Of all your excellent points, this is the only one I disagree with. Baryshnikov tried this in the 80s and a portion of the audience drifted away. The ABT audience didn't want to see Karole Armitage, Merce Cunningham and David Gordon. Paul Taylor (!) was considered radical enough!!!

In any event, the sheer size of the Met works against programming a lot of these one act wonders who make works for the companies you cite. (It will be interesting to see just how well Wayne McGregor sells.)

I was actually thinking more of their fall programming, and not the Met.  

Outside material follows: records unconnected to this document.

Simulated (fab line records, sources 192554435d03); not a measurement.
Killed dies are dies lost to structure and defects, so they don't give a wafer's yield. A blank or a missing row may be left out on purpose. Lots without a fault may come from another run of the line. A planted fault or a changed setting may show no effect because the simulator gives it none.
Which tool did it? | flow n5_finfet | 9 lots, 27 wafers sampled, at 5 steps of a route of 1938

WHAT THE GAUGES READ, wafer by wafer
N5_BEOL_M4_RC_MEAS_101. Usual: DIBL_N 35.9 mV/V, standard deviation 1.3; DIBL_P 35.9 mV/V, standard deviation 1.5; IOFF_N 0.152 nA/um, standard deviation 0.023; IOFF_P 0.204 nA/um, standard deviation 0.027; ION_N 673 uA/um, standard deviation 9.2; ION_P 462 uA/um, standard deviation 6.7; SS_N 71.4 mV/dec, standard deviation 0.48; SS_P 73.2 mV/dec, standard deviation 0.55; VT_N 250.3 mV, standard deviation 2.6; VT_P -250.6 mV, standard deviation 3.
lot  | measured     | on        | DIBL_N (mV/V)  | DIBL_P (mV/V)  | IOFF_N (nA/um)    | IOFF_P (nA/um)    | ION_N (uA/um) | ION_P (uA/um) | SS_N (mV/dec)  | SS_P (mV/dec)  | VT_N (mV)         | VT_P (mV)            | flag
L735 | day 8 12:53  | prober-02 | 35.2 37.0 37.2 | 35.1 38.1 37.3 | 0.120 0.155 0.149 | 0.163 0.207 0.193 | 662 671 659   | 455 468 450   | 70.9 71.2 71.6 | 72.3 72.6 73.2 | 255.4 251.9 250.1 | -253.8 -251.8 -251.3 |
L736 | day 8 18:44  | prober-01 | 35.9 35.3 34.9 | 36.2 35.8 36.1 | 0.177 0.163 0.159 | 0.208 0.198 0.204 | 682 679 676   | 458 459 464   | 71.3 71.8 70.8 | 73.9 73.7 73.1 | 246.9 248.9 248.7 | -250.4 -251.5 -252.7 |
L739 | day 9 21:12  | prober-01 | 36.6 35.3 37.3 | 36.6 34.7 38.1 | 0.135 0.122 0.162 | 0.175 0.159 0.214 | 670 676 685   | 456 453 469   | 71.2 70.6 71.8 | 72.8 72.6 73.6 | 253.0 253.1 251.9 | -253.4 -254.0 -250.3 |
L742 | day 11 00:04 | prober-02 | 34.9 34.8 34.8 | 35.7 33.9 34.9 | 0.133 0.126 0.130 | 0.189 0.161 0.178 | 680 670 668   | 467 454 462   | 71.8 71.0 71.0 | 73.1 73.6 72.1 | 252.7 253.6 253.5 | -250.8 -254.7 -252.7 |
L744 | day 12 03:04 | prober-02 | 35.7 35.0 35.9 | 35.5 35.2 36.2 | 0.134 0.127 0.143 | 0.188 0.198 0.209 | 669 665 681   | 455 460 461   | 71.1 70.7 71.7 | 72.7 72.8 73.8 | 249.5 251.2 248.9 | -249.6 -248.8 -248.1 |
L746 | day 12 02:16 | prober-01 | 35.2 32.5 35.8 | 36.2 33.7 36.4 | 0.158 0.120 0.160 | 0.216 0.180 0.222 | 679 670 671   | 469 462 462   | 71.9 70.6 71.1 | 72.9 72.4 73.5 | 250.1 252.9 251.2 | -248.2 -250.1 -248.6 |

12 minutes ago, miliosr said:

I don't think management is wrong to have a "take it or leave it" approach. You cited Messmer, Matthews and Kajiya as departures. I would add Sterling Baca, Roddy Doble and Matt Golding. But there was always someone to replace them. We can argue about whether the replacements are as good as what might have been. But the continuing willingness of people to join the company tells me it's still a buyer's market at ABT rather than a seller's market.

It's interesting.  In talking with young, talented dancers, many will cite the fact that they do not want to dance for ABT and languish in the corps for so long, nor do they want to wait until they are thirty-something to get the opportunity to dance principal roles. So, in reality, is ABT attracting the best of the best in terms of young, developing dancers? I am not so sure.